Global data on migration
Citizenship and migration have to a large extent remained national matters; there is no World Migration Organisation and international migration law is an umbrella term covering a variety of principles and rules that belong to different branches of international law. Global data on for example migration flows, national migration policies, forced displacement and remittances are provided by the International Organisation for Migration’s Migration Data Portal, the Migration Policy Institute’s Migration Data Hub, and the Migrant Integration Policy Index (MIPEX) – the latter with a focus on Europe and immigrant integration.
While there is no lack of data, an interesting new initiative – the Global Mobilities Project – aims to create a Global Mobilities Database to overcome the compartmentalization of most of the current empirical research:
Mobility across state borders is a key feature of our age. The number of transnational asylum-seekers, migrants, tourists, students, and refugees, not to mention the number
of cross-border phone calls and online interactions, has grown rapidly—and often exponentially—over the last decades … Thus far, however, empirical research on the topic has remained compartmentalized, with most studies being restricted to a particular country pair or region; migration scholars focusing on migration, education scholars on student exchange, and so forth. To date, no project has aimed at collecting a comprehensive, up-to-date global database of the many different forms of human mobility, from long-term resettlement to everyday commuting, and, then, analyzed them simultaneously in an integrated way.
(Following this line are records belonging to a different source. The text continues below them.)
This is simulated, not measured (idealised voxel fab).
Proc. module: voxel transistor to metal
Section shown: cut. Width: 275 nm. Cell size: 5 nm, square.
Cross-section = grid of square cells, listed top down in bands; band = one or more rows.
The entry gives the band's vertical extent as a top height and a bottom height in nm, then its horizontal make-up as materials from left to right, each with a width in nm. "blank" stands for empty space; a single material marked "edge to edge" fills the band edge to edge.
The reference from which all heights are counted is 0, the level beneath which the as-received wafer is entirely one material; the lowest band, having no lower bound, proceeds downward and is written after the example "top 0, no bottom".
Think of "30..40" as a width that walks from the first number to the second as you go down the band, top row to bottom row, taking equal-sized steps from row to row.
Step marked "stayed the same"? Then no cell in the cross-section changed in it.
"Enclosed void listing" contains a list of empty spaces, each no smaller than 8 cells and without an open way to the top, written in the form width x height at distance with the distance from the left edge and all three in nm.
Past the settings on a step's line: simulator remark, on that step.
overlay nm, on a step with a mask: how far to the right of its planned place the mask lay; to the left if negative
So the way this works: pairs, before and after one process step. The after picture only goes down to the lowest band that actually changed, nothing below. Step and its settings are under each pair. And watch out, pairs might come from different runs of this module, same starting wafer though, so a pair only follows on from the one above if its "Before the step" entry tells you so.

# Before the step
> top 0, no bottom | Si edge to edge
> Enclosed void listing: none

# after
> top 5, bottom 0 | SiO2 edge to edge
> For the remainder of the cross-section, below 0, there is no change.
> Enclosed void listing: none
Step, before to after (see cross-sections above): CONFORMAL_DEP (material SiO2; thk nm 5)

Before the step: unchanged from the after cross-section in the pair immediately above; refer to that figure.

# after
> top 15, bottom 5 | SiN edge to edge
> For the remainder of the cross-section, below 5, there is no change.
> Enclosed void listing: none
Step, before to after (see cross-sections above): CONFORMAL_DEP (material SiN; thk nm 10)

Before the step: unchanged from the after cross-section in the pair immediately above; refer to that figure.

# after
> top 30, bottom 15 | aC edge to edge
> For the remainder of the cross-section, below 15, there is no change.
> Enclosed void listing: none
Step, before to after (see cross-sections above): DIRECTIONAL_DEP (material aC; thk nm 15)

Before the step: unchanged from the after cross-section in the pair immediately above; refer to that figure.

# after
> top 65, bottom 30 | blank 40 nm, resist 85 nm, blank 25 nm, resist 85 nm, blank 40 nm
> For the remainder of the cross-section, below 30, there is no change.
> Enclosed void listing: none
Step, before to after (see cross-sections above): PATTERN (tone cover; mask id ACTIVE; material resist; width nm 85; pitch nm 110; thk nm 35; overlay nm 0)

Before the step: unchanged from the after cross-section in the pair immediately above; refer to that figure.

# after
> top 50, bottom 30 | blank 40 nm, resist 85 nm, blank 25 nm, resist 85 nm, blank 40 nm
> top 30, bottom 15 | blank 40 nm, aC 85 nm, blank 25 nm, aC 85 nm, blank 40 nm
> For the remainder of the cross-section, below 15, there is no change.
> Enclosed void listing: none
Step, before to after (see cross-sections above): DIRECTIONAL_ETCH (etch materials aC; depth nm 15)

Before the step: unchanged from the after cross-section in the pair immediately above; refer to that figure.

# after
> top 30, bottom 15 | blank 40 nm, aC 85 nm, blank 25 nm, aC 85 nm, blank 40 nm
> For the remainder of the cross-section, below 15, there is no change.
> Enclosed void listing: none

There is a clear trend to advance overarching instruments that remedy the scattered nature of the migration field. The Model International Mobility Convention, developed by academics and policy makers and finalised in 2017, similarly tries to bring all those who cross state borders under a single framework:
In 213 articles divided over eight chapters, the Convention establishes both the minimum rights afforded to all people who cross state borders as visitors, and the special rights afforded to tourists, students, migrant workers, investors and residents, forced migrants, refugees, migrant victims of trafficking and migrants caught in countries in crisis. Some of these categories are covered by existing international legal regimes. However, in this Convention these groups are for the first time brought together under a single framework.